The team did not think of the clip descriptions as metadata for archival management even though in many cases this was the only metadata that we had. Keeping the metadata separate meant team members had to dig through other spreadsheets or rely on memory to create descriptions. I insisted that we not only store all metadata together, but that it needed to be stored on Box with the files in question. Luckily, the team fully recognized that this system was problematic, so they had plans for a solution.

Movement II: Praxis

Axiom 9: “Digital preservation is about making the best use of your resources to mitigate the most pressing preservation threats and risks” (Owens 2018).

Once policies were in place to ensure new recordings would be covered, I could turn to the most critical threat to the collection: the metadata. Alison Furlong, our Project Coordinator, built AURA, or Application for Uploading Religious Audio, a custom Rails app designed to solve three major problems:

  1. unify the upload process for files and metadata,
  2. verify location data, and
  3. export data for the website.

With AURA, metadata and files would no longer be stored separately and files would no longer need to be moved around on Box. I saw further potential for this tool to facilitate the migration to the Vincent Voice Library, to have an all-in-one tool for preserving this collection.

However, for AURA to work in the way I hoped, we needed all our legacy data. There were eight spreadsheets of metadata for field recordings and two for edited clips, each with a different set of fields and vocabularies. Using OpenRefine, I converted each spreadsheet to match the most recent metadata spreadsheet and controlled vocabularies. I extracted terms for sounds we were interested in, such as instruments, singing, speaking, and bells, to further enrich the sound tags in our metadata. This was particularly useful in extracting names of speakers, which the ARSP never collected, but which was important for the Vincent Voice Library.

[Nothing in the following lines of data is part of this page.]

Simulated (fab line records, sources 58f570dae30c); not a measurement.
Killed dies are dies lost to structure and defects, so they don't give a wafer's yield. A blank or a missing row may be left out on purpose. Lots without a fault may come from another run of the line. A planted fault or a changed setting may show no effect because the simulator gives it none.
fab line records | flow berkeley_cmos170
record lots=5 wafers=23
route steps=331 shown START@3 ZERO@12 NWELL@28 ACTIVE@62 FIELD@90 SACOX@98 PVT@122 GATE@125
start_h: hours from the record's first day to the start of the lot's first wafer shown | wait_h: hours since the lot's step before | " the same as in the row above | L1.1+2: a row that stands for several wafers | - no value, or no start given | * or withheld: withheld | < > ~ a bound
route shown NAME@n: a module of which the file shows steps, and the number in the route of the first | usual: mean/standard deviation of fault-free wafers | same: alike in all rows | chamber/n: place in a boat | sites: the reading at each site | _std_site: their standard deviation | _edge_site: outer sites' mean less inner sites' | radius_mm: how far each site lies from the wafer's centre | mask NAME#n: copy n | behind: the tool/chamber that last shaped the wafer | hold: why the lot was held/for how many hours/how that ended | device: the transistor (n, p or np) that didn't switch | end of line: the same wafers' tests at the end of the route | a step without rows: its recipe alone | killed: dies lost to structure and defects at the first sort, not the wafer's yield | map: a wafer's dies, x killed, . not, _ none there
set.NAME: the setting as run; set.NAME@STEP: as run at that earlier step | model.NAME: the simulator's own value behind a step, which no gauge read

The problem remained that many of the file names in these records did not match what was on Box. I created a pair of python scripts to query the Box API for each file name listed in the metadata and. If it found a match, it associated the new file name with the metadata and added it to a compiled csv file. File names that could not be matched were looked for manually, but most of them were never found.

In our conversations about the legacy metadata and AURA, Alison and I kept running up against the question of how to model this data. ARSP had been using a sort of collection-level metadata. Recordings were described in groups based on a particular event – sometimes a particular service, a meeting, or an event hosted by a community; but also included ambient or incidental recordings not tied to a specific event.

In OpenRefine, I created “event” identifiers for field recordings and clips based on their site code and date. This enabled me to create metadata for field recordings that did not have metadata themselves but did have an associated clip with metadata, and vice versa. I then split the metadata into three tables: one for events, one for field recordings, and one for clips, all linked by their event identifier.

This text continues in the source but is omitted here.